Know why software installation is difficult on Linux? It’s a secret. I can’t tell you.

I love this line from Preston Gralla’s latest bit of anti-Linux propaganda:

But when you try to install new software [in Linux], or upgrade existing software, you’ll be in for trouble. I won’t get down and dirty with the details here, but believe me, it’s not pretty.

Actually, I don’t believe you. Why should anyone? I find it quite pretty. I find it beautiful and simple.

Since Gralla doesn’t want to spend the time explaining to you the details of software installation in Linux, I will. I will get down and dirty with the details here.

I’ve been using Ubuntu for the past four years straight. When I want to install software, this is what I do:

  • I click with my mouse on the Applications menu.
  • Then I select with my mouse the menu item Add/Remove.
  • I do a search in a little text search field (which I can click in with my mouse) for the software I want (or what the software does) and then some results come up in the search with little pictures and descriptions next to them.
  • I pick the result I want and check with my mouse the little checkbox next to it.
  • Then I click with my mouse the Apply button.

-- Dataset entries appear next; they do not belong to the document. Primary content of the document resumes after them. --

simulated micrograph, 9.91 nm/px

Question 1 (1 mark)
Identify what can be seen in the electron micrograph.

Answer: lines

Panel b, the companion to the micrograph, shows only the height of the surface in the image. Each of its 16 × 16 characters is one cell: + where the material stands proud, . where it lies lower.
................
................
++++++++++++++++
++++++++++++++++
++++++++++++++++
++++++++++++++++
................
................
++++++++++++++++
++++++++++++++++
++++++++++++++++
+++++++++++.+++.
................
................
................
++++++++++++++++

That’s it. Some pretty dirty details there. If you want to see screenshots of this “not pretty” process, you can visit my Ubuntu software installation page.

And the best part is that I don’t even have to worry about upgrading applications. Every six months when I upgrade Ubuntu, all my applications automatically get upgraded. How easy is that?

Gralla, welcome to 2009 (or actually even 2005). I don’t know why you’re still using Linux distributions from ten years ago. Do I make judgments on Windows based on my experiences with Windows ME?


  1. People complain about a lack of software availability for Linux, but when I’m forced to use Windows I’m more struck by that. On my computer, when I need to do a task, the software I need is usually a couple clicks away. When I have to use Windows, I usually have to go buy something either online or in a *gasp* store.

    Talk about inconvenient!

  2. Well, in this case, the criticism is more about the difficulty of installing software instead of the availability of software, but I guess the two are related.

    I’ve been able to find a wealth of programs in the repositories. And the few I haven’t found have been available as double-click-to-install .deb files.

  3. I agree with you software installation in Ubuntu is very very easy. when you want to install something in Windows you have to get online, search for a program, download it, install it, make sure you firewall won’t block it, and then restart your computer.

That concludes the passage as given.